SS: It doesn't strike you as... unnatural maybe?
GK: I don't know what you mean, Maureen. (BIG BEAR GROAN) Here we go-- Push big girl, push! (BEAR STRAIN, EXHALE) Good girl. Good job.
SS: Doctor Dixon?
GK: Yes Maureen?
SS: I don't mean to be judgemental or speciesist, and it's certainly none of my business, but----where's the father?
GK: The father?
SS: The baby-daddy.
GK: Oh, he's long gone. The males take off soon after mating. There's no emotional or psychological bond and so he lopes off to find himself another mate and do it again.
SS: Oh my.
GK: Male black bears are not monogamous, Maureen. Th After they copulate, that's it--he's outta there. (BEAR GROAN)
SS: And how do you feel about that, Dr. Dixon? As a male animal. Not as a scientist.

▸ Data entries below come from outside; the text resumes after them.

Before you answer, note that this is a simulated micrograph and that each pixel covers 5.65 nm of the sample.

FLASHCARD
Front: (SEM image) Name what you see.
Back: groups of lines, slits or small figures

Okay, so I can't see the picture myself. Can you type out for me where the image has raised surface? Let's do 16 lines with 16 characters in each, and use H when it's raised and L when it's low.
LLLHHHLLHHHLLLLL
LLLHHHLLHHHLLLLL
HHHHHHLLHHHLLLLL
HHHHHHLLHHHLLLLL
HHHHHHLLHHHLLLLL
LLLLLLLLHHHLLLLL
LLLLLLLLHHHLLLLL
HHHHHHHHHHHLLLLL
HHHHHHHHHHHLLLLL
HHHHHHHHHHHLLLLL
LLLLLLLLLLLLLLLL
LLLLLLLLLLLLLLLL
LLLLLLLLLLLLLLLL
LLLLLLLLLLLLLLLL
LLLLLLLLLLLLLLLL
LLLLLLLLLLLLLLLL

GK: Maureen, I don't know how to separate science from my own personal feelings-----
SS: Try, Doctor. Try. Are you too a solitary male? Is that why you've never married?
SS: Do you not feel the urge to find a female and get all hot and bothered?
GK: Maureen, I have to focus on the job at hand here-----
SS: Can I ask you? Are there male bears who find that they're attracted to other male bears?
GK: I have no idea, Maureen. I'm an OB/GYN-----
SS: Couple of daddies together in a den, nuzzling, giving each other back rubs-----
GK: I wouldn't know about that, Maureen. Let's try to focus here----
SS: Reason I bring it up is that suddenly I feel urges I I've suppressed for years ---- an urge to have a child myself. All I'd need is the right man. A man who's caring, and passionate, financially stable. But if I can't find that man, maybe I'm being too picky. Maybe I should just get it on with Mr. Right Now. Or should I say, Doctor Right Now---
GK: Maureen, we're in the middle of a procedure.
SS: Do female bears ever initiate courtship, Doctor?
GK: I don't know. I've never observed bear courtship.
SS: Does it make you uncomfortable when I touch you like this?
GK: Yes, it does.
GK: OUCH!!! OHHHHH.....
SS: Ohhh. I'm sorry. I'm so sorry.
GK: Maureen. I can't believe you did that.
SS: I just accidentally plunged the epidural needle into your rear end, Doctor.
GK: I-----I'm feeling numbness in my legs.
SS: I'll help you to the van, Doctor. It's only a little way.
GK: But the bear------Maureen-----
SS: I'll just let her out of the stirrups, Doctor. (BEAR GROAN) There. She'll be fine on her own. (SLOW WALKING THROUGH BRUSH)
GK: I don't know if I can walk, Maureen.
SS: I'll just put my arm around you, Doctor. Keep going. When we get to the van, you can lie down in back and rest. I'll drive us to town and we'll find a motel.
GK: My legs are numb.
SS: It's all right. I'm sure I don't need to tell you this, but the anesthetic contains a wonderful drug that will make you forget this whole experience -----
GK: There's the van there------
SS: I'm sort of rewriting the rules here, but it'll be okay. And now I'm going to stop calling you Doctor, Doctor. I'm going to start calling you Honey. Come on, Honey.
GK: What should I call you?
SS: Call me Angel.
SS: Go ahead. Angel.
GK: I'm thinking.
SS: Stop thinking, Honey.
GK: Okay, Angel.
TR: Join us again, when Rainbow Motor Oil and the Rainbow family of automotive products brings you: Dr. Rick Dixon, Wildlife OB/GYN.